As NASA seeks cost-effective access to destinations across the inner solar system, including cislunar space and Mars, it also seeks to shorten the cycle of time to develop and infuse transformative technologies that increase the nation’s capabilities in space, enable NASA’s future missions and support a variety of commercial spaceflight activities.
NASA’s Solar Electric Propulsion (SEP) project is developing critical technologies to extend the length and capabilities of ambitious new science and exploration missions. Alternative propulsion technologies such as SEP may deliver the right mix of cost savings, safety and superior propulsive power to enrich a variety of next-generation journeys to worlds and destinations beyond Earth orbit.

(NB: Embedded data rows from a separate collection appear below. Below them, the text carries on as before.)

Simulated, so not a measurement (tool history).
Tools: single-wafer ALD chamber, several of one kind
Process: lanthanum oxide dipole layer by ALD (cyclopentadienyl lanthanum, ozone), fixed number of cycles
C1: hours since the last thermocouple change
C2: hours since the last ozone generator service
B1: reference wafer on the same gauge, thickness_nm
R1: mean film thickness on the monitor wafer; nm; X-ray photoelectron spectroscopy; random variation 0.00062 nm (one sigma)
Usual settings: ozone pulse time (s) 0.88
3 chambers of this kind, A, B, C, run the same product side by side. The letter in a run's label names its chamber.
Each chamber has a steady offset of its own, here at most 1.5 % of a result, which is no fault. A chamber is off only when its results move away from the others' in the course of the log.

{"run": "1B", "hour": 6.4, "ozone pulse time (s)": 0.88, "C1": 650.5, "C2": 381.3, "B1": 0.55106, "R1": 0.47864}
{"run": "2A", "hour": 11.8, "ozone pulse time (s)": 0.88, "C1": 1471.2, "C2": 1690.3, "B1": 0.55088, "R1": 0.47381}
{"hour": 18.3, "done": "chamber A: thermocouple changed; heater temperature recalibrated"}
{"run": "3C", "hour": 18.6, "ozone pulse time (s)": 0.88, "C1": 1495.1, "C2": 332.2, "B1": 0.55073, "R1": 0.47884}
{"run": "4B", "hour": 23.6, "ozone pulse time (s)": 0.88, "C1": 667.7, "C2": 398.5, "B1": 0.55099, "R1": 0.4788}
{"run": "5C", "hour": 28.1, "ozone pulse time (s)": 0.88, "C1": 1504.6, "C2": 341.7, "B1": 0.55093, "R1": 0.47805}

Energized by the electric power from on-board solar arrays, the electrically propelled system will use 10 times less propellant than a comparable, conventional chemical propulsion system, such as those used to power the space shuttles to orbit. Yet that reduced fuel mass will deliver robust power capable of propelling robotic and crewed missions well beyond low-Earth orbit — sending exploration spacecraft to distant destinations or ferrying cargo to and from points of interest, laying the groundwork for new missions or resupplying those already underway. Mission needs for high-power SEP are driving the development of advanced technologies the project is developing and demonstrating including large, light-weight solar arrays, magnetically shielded ion propulsion thrusters, and high-voltage power processing units.